View mode: basic / threaded / horizontal-split · Log in · Help
June 12, 2012
AST files instead of DI interface files for faster compilation and easier distribution
There's a current pull request to improve di file generation 
(https://github.com/D-Programming-Language/dmd/pull/945); I'd 
like to suggest further ideas.
As far as I understand, di interface files try to achieve these 
conflicting goals:

1) speed up compilation by avoiding having to reparse large files 
over and over.
2) hide implementation details for proprietary reasons
3) still maintain source code in some form to allow inlining and 
CTFE
4) be human readable

-Goals 2) and 3) are clearly contradictory, so that calls for a 
command line switch (eg -hidesource), which should be off by 
default, which when set will indeed remove any implementation 
details (where possible, ie for non-template and non-auto-return 
functions) but as a counterpart also prevent any chance for 
inlining/CTFE for the corresponding exported API. That choice 
will be left to the user.

-Regarding point 1), it won't be untypical to have a D interface 
file to be almost as large (and slow to parse) as the original 
source file, even with the upcoming di file improvements 
(dmd/pull/945), as D encourages the use of templates/auto-return 
throughout (a large part of phobos would be left 
quasi-unchanged). In fact, the fast compile time of D _does_ 
suffer when there are heavy use of templates, or scaling up.

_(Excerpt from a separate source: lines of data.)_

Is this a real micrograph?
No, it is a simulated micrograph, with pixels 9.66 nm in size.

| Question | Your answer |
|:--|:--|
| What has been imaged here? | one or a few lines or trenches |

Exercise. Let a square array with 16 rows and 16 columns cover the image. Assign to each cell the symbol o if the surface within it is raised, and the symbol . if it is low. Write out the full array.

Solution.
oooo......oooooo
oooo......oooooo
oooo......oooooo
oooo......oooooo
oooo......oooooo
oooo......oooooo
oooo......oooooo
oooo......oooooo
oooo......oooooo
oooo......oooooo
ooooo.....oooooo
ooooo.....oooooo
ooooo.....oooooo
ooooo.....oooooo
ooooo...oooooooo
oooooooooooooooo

So to make interface files really useful in terms of speeding up 
compilation, why not directly store the AST (could be text-based 
like JSON but preferably a portable binary format for speed, call 
it ".dib" file), with possibly some amount of analysis (eg: 
version(windows) could be pre-handled). This would be analoguous 
to precompiled header files 
(http://en.wikipedia.org/wiki/Precompiled_header), which don't 
exist in D AFAIK. This could be done by extending the currently 
incomplete json file generation by dmd, to include AST of 
implementation of each function we want to export such as 
templates or stuff to inline). During compilation of a module, 
"import myfun;" would look for 1) myfun.dib (binary or json 
precompiled interface file), 2) myfun.di (if still needed), 3) 
myfun.d.



We could even go a step further, borrowing some ideas from the 
"framework" feature found in OSX to distribute components: a 
single D framework would combine the AST (~ precompiled .dib 
headers) of a set of D modules and a set of libraries.
The user would then use a framework as follows:

    dmd -L-framework mylib -L-Lpath/to/mylib main.d

or simply:

    dmd main.d

if main.d contains pragma(framework,"mylib") and framework mylib 
is in the search path

As in OSX's frameworks, framework mylib is used both during 
compilation (resolving import statements in main.d) and linking. 
Upon encountering an "import myfun;" declaration, the compiler 
would search the linked in frameworks for a symbol or file 
representing the corresponding AST of module myfun, and if not 
found, use the default import mechanism.
That will both speed up compilation times and make distribution 
of libraries and versioning a breeze: single framework to 
download and to link against (this is different from what rdmd 
does). On OSX, frameworks appear as a single file in Finder but 
are actually directories; here we could have either a single file 
or a directory as well.

Finally, regarding point 4), a simple command line switch (eg dmd 
--pretty-print myfun.di) will pretty-print to stdout the AST, and 
omit the implementation of templates and auto functions for 
brevity, so they appear as simple di files (but some options 
could filter out AST nodes for IDE use, etc).

Thanks for your comments!
June 12, 2012
Re: AST files instead of DI interface files for faster compilation and easier distribution
Currently .di-files are compiler independent. If this should hold 
for dib-files, too, we'll need a standard ast structure, won't we?
June 12, 2012
Re: AST files instead of DI interface files for faster compilation and easier distribution
On 12-06-2012 12:23, Tobias Pankrath wrote:
> Currently .di-files are compiler independent. If this should hold for
> dib-files, too, we'll need a standard ast structure, won't we?
>

Which is a Good Thing (TM). It would /require/ formalization of the 
language once and for all.

-- 
Alex Rønne Petersen
alex@lycus.org
http://lycus.org
June 12, 2012
Re: AST files instead of DI interface files for faster compilation and easier distribution
On 12/06/12 11:07, timotheecour wrote:
> There's a current pull request to improve di file generation
> (https://github.com/D-Programming-Language/dmd/pull/945); I'd like to
> suggest further ideas.
> As far as I understand, di interface files try to achieve these
> conflicting goals:
>
> 1) speed up compilation by avoiding having to reparse large files over
> and over.
> 2) hide implementation details for proprietary reasons
> 3) still maintain source code in some form to allow inlining and CTFE
> 4) be human readable

Is that actually true? My recollection is that the original motivation 
was only goal (2), but I was fairly new to D at the time (2005).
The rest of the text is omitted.